Low mortgage rates aren’t just a boon to homeowners when it comes to their primary residence. If you have a second home, or investment properties, now is a good time to see if you can cut your interest costs on these.
There are plenty of similarities between refinancing your primary mortgage and any other real estate debt you might have, but there are some crucial differences in requirements depending on how the property you’re refinancing is used. Here’s what you need to know about refinancing second homes and investment properties.
The basics of refinancing are the same
Whether it’s your first home or your mountain chalet or your third rental property, when it comes right down to it, all refinances usually hinge on the cost. If you’re doing a rate and term change, no matter what the property is used for, you need to make sure you’re saving enough money to make the refi cost-effective. And if you’re doing a cash-out refinance, you need to make sure the new terms are suitable.

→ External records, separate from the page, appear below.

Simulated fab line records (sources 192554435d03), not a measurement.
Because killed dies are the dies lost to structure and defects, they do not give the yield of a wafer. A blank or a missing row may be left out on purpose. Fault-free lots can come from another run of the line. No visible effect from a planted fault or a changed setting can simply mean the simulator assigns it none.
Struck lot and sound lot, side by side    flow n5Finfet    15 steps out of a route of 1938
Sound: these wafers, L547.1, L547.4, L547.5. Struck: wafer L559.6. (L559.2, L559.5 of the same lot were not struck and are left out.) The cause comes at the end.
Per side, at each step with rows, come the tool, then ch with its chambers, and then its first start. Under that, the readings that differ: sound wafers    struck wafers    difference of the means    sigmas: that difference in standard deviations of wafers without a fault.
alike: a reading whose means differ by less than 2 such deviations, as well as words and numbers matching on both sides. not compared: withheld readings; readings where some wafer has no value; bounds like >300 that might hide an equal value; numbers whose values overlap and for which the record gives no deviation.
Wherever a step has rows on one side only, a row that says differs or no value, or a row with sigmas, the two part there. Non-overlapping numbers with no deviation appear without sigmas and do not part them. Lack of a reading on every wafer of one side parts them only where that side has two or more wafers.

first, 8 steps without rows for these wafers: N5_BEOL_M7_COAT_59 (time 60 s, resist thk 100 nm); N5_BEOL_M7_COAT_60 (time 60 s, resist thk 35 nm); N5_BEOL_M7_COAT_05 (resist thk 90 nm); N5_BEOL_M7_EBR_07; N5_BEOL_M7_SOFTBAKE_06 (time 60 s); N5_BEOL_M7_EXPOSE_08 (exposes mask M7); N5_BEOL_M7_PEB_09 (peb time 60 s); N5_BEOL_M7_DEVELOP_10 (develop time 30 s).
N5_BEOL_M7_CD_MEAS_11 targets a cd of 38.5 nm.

“Borrowers should always ask the pertinent questions about how much is the cost of the refi, how much will it take to recoup the closing costs,” says Julienne Joseph, assistant director of government housing programs at Mortgage Bankers Association. “Take into consideration those things” and make sure the refinance will help you achieve your financial goals.
But there are some key differences
Even though the main goals of any refinance are the same, refinancing is more complicated if you own more than one property. Lenders consider non-primary residences to be riskier investments than a borrower’s main home, and investment properties are viewed as riskier still.
“With a primary residence, there’s less risk because the presumption is a borrower would make greater strides to preserve the roof that’s over their heads,” Joseph said. “If hardships were to happen, if there was a property they would allow to go into default, the primary residence is the one they’re least likely to do so.”
Many lenders have more stringent requirements for refinancing second homes and investment properties, and usually interest rates for those loans will be higher, too. You may need more equity to refinance second homes and investment properties than you would for a primary residence. You might also need to have more cash in reserve.
With a secondary real estate refinance, you should pay extra attention to the break-even timeline because higher interest rates mean it will take you longer to recoup your costs.
Some lenders might shy away
Mortgage lenders around the country are dealing with an unusually high volume of applications thanks to a hot housing market and the ongoing refinance boom driven by low rates. That’s letting some originators narrow the focus of their business temporarily. For example, some lenders could focus only on certain loans, like primary mortgages, and turn away all other kinds of applications. That can make it harder for second-home owners — and especially real estate investors — to find a firm to refinance with.
“A lot of mortgage people don’t want to get into investment property loans because there’s so much detail that has to be done to them and so many roadblocks that the market puts up to get them done,” said Nancy Viejo, Florida regional loan officer at Top Flite Financial in Panama City Beach, Florida. “If a person calls and says they have six properties and want to buy number seven, that’s the worst nightmare for me, because we have to have everything they own in the application.”
The same goes for refinancing, she said. The complexity of an application for a borrower with multiple properties can further block already-clogged financing pipelines, and that can make those loans less attractive for lenders.
Viejo said she still accepts applications from investors for refinances, but pointed out that there are extra regulations involved, and that those applications can be much more complicated. Fannie Mae and Freddie Mac limit the number of mortgages a single borrower can hold, she said, and the applicants will need more documentation, because every property will need to be accounted for.
Once you find a lender, prepare for extra delays, especially if your application is going to be particularly complicated.
You should still shop around
As with any mortgage, it’s important to shop around.
It’s crucial to make sure you’re getting not only the best rate, but fair closing costs and a reputable loan originator.
Check out Bankrate’s guide to finding a mortgage lender for more information about how to undertake your search.
If you’re unsure where to begin, it’s probably best to start with your existing lender to see if they have any better offers than your current mortgage. After that, you can search for second home and investment property refinancing offers online, or consider reaching out to a mortgage broker if you’re having trouble finding a good deal on your own. Portfolio lenders may also be able to write your mortgage.
Now is a great time for many real estate owners to refinance their mortgages. It’s a little more complicated if you’re trying to refi a property that isn’t your primary residence, but that doesn’t mean you can’t benefit from historically low interest rates if you do your homework.
Shop around, find a mortgage that suits your needs and financial goals and crunch the numbers to make sure it really makes sense to go through the hassle of a refinance. If all those indicators point in your favor, you could realize long-term savings.